We had everything on the bikes including all we needed for the winter in Nerja (east of Malaga) where we stay.
Our 3 Spanish End2End rides have been by different routes. The first was to the west near the Portuguese border roughly following the "Ruta del Plata" branch of the Santiago Compostella route. The second was down the east coast of Spain. This time we went roughly down the centre of Spain veering east. The weather was mostly cool & damp in the north and sunny (25C) south of Madrid.
From Santander to Madrid we used (in reverse) a route from "Cycle Touring in Spain" by Harry Dowdell as a guide. However we mostly planned our route as we went depending on areas of interest, weather, accomodation etc. We found blogs (eg CTC) quite useful if time consuming. We caught the ferry to Santander then went Laredo, Bilbao, Orduna, Miranda, Avila, Albacete, Ayna, Elche de la Sierra, Este, Calasparra, Mula, Alhama de Murcia, Aguilas (on the Med), then by buses to Nerja.
We cycled on minor roads (Michelin yellow & white). They were mostly smooth & empty but some were very poorly signed. We used Michelin 1:400K maps and had real difficulty with the way small roads often turn into motorways on the map with no obvious option for cycles (or mules). In practice there's usually a way around but not always & as maps can be dated you don't want to just go (usually up!) & risk it. My new Garmin "touring" GPS was of limited help probably because I hadn't learnt to use it properly.
Accomodation was often hard to find and largely dictated the route. We stayed mostly in 1 or 2 star hotels/hostales/pensiones. Most were great value (38€ for 2). However we had a few unfortunate experiences. For example we arrived late in Calasparra after a long ride. Its a largish busy town & we'd been assured it had plenty of places to stay. In fact there were only 2. The first was a (supposedly) free monastery some way (& some up) out of town. We decided not to risk it as it was late & the Tourist Office lady was a bit vague about it. However she clearly thought people like us required a charitable institution. The Spanish on the whole just dont see why anyone except a pauper would choose to haul their possessions on a bike rather than in a car with a shiny racing bike on the rack! The only other accomodation in town was a casa rurale for 125€ (reduced from 185€!). We were forced to take it as sadly we had no tent. We were too loaded with everything for the winter to carry camping kit and in any case there are relatively few campsites in much of Spain, many of those that do exist close for winter -and much of Spain is pretty bleak & unattractive for wild camping.
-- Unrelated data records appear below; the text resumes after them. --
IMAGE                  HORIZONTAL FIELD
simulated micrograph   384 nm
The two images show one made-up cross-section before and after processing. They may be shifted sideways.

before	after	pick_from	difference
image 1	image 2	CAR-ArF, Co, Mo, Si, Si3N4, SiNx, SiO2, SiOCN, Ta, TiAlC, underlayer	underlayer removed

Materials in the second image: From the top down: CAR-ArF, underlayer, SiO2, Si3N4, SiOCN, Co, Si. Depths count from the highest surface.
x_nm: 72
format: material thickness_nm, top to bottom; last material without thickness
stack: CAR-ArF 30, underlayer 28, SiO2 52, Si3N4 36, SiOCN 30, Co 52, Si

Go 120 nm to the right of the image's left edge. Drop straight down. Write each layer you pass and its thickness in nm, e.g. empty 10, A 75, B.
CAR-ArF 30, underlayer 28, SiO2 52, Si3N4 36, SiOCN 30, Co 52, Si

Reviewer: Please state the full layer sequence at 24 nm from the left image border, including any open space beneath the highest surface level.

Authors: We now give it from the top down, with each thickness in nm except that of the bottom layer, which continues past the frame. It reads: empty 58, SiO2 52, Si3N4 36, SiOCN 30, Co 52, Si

There were many stunning cycling areas en route. For example Ayna to Yeste to Calasparra and nearby in the Sierra Segura was fabulous riding with warm blue skies, dramatic scenery, wide empty roads and moderate gradients.
Overall the trip confirmed my view that Spain has wonderful cycling honeyspots separated by huge unattractive stretches. Generally I dont think its great for long distance cycle touring without a car. We did our 3 Spanish end to end trips partly as a way of getting to Nerja for the winter not because they were great long distance bike rides like the Channel to Med in France for example. On a loaded touring bike much of Spain can seem big empty daunting & pretty uninteresting. Overall taking the bike by car for day rides or cycle touring within honeyspots like the Pyrenees or Andalucia are probably more fun options!
When we reached the med at Aguilas the weather turned wet so we took 3 buses and 7hrs to get to Nerja. Ten years ago buses were usually a free & hassle-free option with bikes. Now they're usually neither...! Finally we had no encounters with Peter's Puncture Pixies' pins and we met just 3 non-Spanish people (2 English & 1 French) between leaving Bilbao and arriving at the med!
We had everything on the bikes including all we needed for the winter in Nerja (east of Malaga) where we stay.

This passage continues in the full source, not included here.